The mob had descended on Mai Kolachi Road after anger over the killing of Iran’s supreme leader Ayatollah Ali Khamenei in a US-Israel attack at his Tehran office on Saturday morning.
After Iran’s state broadcaster confirmed Khamenei’s killing, hundreds of protesters organised by Shia groups marched from Sultanabad, a location very close to the US Consulate in Karachi.
Even as police and paramilitary initially responded with tear gas and baton charge, television visuals show scores of protesters breaching the boundaries of the Consulate, breaking through the compound gates and smashing the glass windows with stones.
Protests were also reported from Lahore, Skardu and Islamabad after the joint US-Israel strike in Iran.
The US embassy posted on ‘X’ that it was monitoring reports of ongoing demonstrations at the American Consulates General in Karachi and Lahore, as well as calls for additional demonstrations at US Embassy Islamabad and Consulate General Peshawar.
We are monitoring reports of ongoing demonstrations at the U.S. Consulates General in Karachi and Lahore, as well as calls for additional demonstrations at U.S. Embassy Islamabad and Consulate General Peshawar. We advise U.S. citizens in Pakistan to monitor local news and…

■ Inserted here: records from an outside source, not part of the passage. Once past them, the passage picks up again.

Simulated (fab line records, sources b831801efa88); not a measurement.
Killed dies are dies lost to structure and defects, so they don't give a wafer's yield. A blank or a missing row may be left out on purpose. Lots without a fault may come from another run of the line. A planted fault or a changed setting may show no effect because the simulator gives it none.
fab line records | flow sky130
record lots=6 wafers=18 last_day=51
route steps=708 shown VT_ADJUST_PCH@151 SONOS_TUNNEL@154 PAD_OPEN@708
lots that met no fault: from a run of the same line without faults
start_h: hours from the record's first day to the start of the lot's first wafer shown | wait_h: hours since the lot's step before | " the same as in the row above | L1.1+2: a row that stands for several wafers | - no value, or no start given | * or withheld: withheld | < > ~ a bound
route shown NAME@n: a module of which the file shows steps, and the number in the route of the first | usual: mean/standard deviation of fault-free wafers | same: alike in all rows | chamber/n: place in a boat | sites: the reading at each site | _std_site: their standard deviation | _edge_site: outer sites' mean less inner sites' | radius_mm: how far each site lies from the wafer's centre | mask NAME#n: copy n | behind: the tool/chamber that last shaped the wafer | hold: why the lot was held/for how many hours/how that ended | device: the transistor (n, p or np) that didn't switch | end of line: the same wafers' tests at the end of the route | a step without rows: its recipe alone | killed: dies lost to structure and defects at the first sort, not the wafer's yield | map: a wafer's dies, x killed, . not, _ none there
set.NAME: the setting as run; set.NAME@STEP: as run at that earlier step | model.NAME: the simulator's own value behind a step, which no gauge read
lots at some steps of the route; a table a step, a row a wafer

— U.S. Embassy Islamabad (@usembislamabad) March 1, 2026
Khamenei, 86, had shaped Iran’s era of defiance against the West, taking over power in 1989 following the death of Ruhollah Khomeini, the ideological founder of the Islamic Republic of Iran.
The Straits of Hormuz, according to Iranian state media, has been effectively closed. The closure of the straits that channels the flow of almost a fifth of global oil supply is expected to impact international markets.